My Adventures as a Counterfeiter
This is a story about an orange Canadian banknote, one of a kind.
The summer I graduated high school I went looking for summer work at the then under-construction Mactaquac Dam in New Brunswick. Back in those days, of course, hitch-hiking was not only safe but normal, unless your Daddy was rich, which was not my situation.
So, after my Mum had packed me about twelve lunches and sent me on my way, I went off to find fame and fortune. Stuck out my thumb, and soon enough had a ride, then another, then another. Truckers, traveling salesmen, police officers– all of them friendly and great conversationalists. It was a wonderful lark. It’s a pity that this mode of travel is no longer safe for young adventurers.
Just to be prudent, I had taken a twenty-dollar bill (a serious sum of money in those days) and placed it carefully beneath the felt insole of my work boot.
As it turned out, Mactaquac was not hiring, especially someone “from away”, so after visiting my Down East friends, I made my way home. The irony was that I later found work in Saskatchewan, but that’s another story. Actually, several.
Fortune had smiled on me because I had not needed my underfoot money. But fortune also frowned upon me, because in the few weeks I had been on the road, mostly in the hot sun, the combination of orange felt insole and sweaty feet had irretrievably dyed the bill a kind of carrot orange. It was actually very close in colour to that of a two-dollar bill (which we used to have back in those olden days). Certainly not the moss-green of a traditional Canadian $20 banknote!
So when I got home, I had the problem of negotiating a very bogus-looking piece of paper. Not even good-looking bogus– it looked like the kind of counterfeit Miss Johnson’s kindergarten class might have produced.
I think I hit nearly every bank, trust company, and credit union branch in town, my panic increasing with each rejection. Usually, the response was something like, “Yeah, that’s a really good story, but no, we’re not falling for it.”
Finally, I encountered a teller who knew somebody who knew somebody who attended my church and was willing to make a few phone calls. After filling in paperwork by virtue of which they probably still own my soul, I was allowed to deposit the note to a brand-new savings account, with a thirty-day hold. Of course they wouldn’t give me cash. Would you?
For whatever reason, I was reminiscing about this long-ago adventure and wondered had happened to my orange twenty. Maybe it’s a museum piece somewhere, maybe it’s a prize in somebody’s collection, maybe it got used to light a cigar. Who knows?

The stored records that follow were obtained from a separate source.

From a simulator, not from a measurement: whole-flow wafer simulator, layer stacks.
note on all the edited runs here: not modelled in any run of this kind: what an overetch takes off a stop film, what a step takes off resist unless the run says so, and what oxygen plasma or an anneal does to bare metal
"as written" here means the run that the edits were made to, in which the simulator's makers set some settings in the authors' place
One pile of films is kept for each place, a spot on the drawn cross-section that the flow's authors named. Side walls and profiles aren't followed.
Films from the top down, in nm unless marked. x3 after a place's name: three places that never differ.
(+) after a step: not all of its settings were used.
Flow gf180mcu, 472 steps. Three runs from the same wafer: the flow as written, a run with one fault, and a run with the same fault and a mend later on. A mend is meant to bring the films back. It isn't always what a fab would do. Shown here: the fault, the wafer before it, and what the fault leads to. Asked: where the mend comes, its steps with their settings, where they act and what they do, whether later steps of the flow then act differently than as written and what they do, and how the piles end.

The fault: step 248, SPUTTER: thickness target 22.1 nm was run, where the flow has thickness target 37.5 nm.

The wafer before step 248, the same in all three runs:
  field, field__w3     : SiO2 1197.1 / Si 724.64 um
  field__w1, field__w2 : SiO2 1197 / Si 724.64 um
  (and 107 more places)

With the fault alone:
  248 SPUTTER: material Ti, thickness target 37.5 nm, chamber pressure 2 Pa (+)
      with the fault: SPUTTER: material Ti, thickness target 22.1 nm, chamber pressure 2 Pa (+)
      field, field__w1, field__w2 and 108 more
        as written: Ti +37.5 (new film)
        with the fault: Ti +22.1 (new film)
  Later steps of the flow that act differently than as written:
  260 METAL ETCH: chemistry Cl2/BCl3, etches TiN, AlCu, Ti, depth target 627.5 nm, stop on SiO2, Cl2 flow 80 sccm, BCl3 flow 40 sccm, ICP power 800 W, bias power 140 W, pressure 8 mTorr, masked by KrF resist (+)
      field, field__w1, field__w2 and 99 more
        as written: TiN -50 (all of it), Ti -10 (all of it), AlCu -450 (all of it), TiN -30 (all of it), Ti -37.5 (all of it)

But it got me thinking. The bill was real enough, it just upset people because it didn’t look like what they thought it should look like. Then I realized that I often do the same thing with people. Instead of getting to know more about them, I make a snap judgment based on externals– colour, dress, accent, hairstyle, BMI, IQ, whatever, without first taking the time to discover their authentic selves. In so doing I focus on externals while passing over the intrinsic value of the human being before me.
Growing up in a world of straight, white, anglophone Evangelicals, it took me many years and much soul-searching to learn to see the real people behind different colours, languages, orientations, and beliefs, people who didn’t look, sound, or think like me.
Maybe I should have paid more attention to my Sunday School teacher, who often reminded us, “Man looketh on the outward appearance, but the Lord looketh upon the heart.”